YOUNGSTOWN – Kendrick Perry might stand 6-feet tall, but his play Monday night made him stand out like a 7-footer among a bunch of kindergartners.
The Youngstown State University men’s basketball senior guard found a slight crease in the once-stout Cleveland State defense in the second half and made it look like the Grand Canyon.
Perry drove from the top of the key and slashed by an unsuspecting 6-6 Marlin Mason. Perry drew the foul and finished the up and under move with layup and free throw with 26.4 seconds remaining – giving the Penguins a 67-66 lead and the win at the Beeghly Center.
CSU coach Gary Waters compared Perry to a current Miami Heat and former Viking player.
“He’s the best player in our league,” Waters said. “Right now, he’s of the Norris Cole kind of caliber in the league at this time.”
Anton Grady’s jumper with 8 seconds left was partially blocked by YSU’s Bobby Hain, who later grabbed the rebound, but Hain, who had 10 points, lost his footing and traveled. Grady was held to nine points and seven turnovers.
With 5 seconds remaining, Bryn Forbes, who had a team-high 17 points, launched a 3-pointer from the left corner – only to be heavily guarded by Perry. The ball fell well short of the basket.
“This is really where our defense has to kick in,” said Perry, who had a game-high 31 points – including YSU’s final 12. “Even though they called the travel, we were able to get a good quality stop in this game.”
YSU coach Jerry Slocum, whose team is 11-8, 2-2 in the Horizon League, was pleased with Perry’s all-around game.
“As good as he was at the offensive end, he was just as special defensively right at the end,” Slocum said.
Trey Lewis, who had 15 points, didn’t miss his 3 with 1:34 left, giving CSU (10-8, 2-2) a 66-64 lead.
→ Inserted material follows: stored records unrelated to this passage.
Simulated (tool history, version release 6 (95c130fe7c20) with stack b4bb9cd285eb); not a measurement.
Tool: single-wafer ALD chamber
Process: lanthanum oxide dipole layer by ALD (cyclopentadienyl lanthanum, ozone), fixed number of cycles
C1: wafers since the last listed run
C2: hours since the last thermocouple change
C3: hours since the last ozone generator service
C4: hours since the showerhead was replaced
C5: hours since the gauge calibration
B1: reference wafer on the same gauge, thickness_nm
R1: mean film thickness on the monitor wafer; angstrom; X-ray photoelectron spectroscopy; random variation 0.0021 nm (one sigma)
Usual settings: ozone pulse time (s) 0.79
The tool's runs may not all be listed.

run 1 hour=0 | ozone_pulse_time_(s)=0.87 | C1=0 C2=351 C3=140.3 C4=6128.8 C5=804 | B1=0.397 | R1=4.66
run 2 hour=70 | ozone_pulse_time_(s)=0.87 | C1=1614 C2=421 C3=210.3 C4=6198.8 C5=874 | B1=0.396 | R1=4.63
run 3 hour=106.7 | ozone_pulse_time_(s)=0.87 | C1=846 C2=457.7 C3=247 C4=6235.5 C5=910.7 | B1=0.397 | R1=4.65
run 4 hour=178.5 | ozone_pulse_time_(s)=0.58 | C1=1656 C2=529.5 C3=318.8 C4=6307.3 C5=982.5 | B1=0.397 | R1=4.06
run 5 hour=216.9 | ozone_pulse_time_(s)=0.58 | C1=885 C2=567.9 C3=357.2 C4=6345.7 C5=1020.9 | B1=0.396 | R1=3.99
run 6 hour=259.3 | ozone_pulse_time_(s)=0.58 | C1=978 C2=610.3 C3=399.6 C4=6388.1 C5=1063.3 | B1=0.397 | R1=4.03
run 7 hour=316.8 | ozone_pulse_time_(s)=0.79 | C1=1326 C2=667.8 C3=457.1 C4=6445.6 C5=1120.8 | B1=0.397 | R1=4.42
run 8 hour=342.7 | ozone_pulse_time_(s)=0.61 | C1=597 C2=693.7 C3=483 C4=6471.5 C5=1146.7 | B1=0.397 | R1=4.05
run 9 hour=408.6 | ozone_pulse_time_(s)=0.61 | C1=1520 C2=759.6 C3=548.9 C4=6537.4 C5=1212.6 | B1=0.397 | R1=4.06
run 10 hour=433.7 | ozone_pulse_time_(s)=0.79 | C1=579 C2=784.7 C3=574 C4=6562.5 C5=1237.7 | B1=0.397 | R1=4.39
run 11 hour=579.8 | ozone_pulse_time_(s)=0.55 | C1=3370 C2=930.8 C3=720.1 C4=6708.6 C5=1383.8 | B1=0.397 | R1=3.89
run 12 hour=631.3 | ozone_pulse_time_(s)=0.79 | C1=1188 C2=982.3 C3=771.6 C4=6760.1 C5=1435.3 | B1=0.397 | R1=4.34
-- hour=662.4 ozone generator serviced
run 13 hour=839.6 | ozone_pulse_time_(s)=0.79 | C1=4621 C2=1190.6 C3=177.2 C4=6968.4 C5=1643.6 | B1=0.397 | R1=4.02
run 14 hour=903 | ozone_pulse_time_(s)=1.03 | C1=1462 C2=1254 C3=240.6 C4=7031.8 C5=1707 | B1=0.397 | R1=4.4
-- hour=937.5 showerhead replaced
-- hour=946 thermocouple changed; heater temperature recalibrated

It seemed insurmountable at the time as Ryan Weber, who had 10 points, misfired on a 3 about 20 seconds later. The Vikings seemed to have control of the game.
Then, the unthinkable happened. Lewis traveled. Perry then was fouled by Mason, who had 10 points, on his way to the basket. This time Perry made two free throws to cut the CSU advantage to 66-64.
Lewis took the inbounds pass under YSU’s basket, but accidentally stepped on the out-of-bounds line.
CSU committed a season-high 21 turnovers, compared to YSU’s 12.
“That’s a bad game for us today,” Waters said.
The Vikings’ didn’t make those same mistakes to start the second. In fact, CSU came out in the second half on a 9-2 run to take a lead it would enjoy for a majority of the final 20 minutes.
Perry had 19 points at halftime, seemingly en route to smashing his career-best of 34 set in 2012 against North Dakota State.
CSU’s Sebastain Douglas put the clamps on Perry to start the second half, holding him scoreless until a three-point play with 6:06 remaining, cutting the CSU lead to 61-58.
“(I was) just being physical, because he can score at any moment, shoot it, drive it,” Douglas said. “Just running him off his line, pushing him off his spot, making him uncomfortable, keeping a hand in his face.
“We didn’t play team defense on him in the end and he got loose. He’s a good player.”
Perry wasn’t fazed.
“Throughout the game, I tried to stay confident. I tried to stay calm,” he said.
YSU had trouble in the first half as well, committing a couple of turnovers in the first 3 minutes as CSU rolled to a 7-0 lead.
Slocum said his team showed great resilience in the first and second halves.
“In the second half, we stopped moving,” he said. “In the first half, we peppered it around. They guard you so well. If you hold it, they’re going to stop you. I thought we never gave up.
“I thought our guys showed great character tonight.”
As for Perry, this arguably could be the best game of his career.
“As a senior, knowing this is your last ride, this is a huge win for me personally, and for the program,” Perry said.
HE SAID, HE SAID: Waters said his team’s inept play in the second half, especially the 21 turnovers, led to the Vikings downfall. He didn’t give the Penguins credit for any stops.
“We just gave the game away,” Waters said. “We gave it away in 2 minutes. We turned the ball over in the last four possessions, three out of four times. We should have never have done that. It’s uncalled for. We’re better than that.
“They didn’t create any turnover we made. We did it on our own.”
Slocum, who was told of what Waters said, was quick to respond.
“That’s disappointing,” Slocum said. “We always give credit to our opponents, whether it was a hard-fought game, close game or whatever. You’ll never hear that kind of talk out of my mouth. I’ll always say give our opponents credit.
“If that’s true, that’s disappointing.”
NEXT GAME: YSU hosts Detroit Saturday at 7:05 p.m. The Penguins women host Milwaukee in the first half of this women-men doubleheader. That game starts at 4:35 p.m.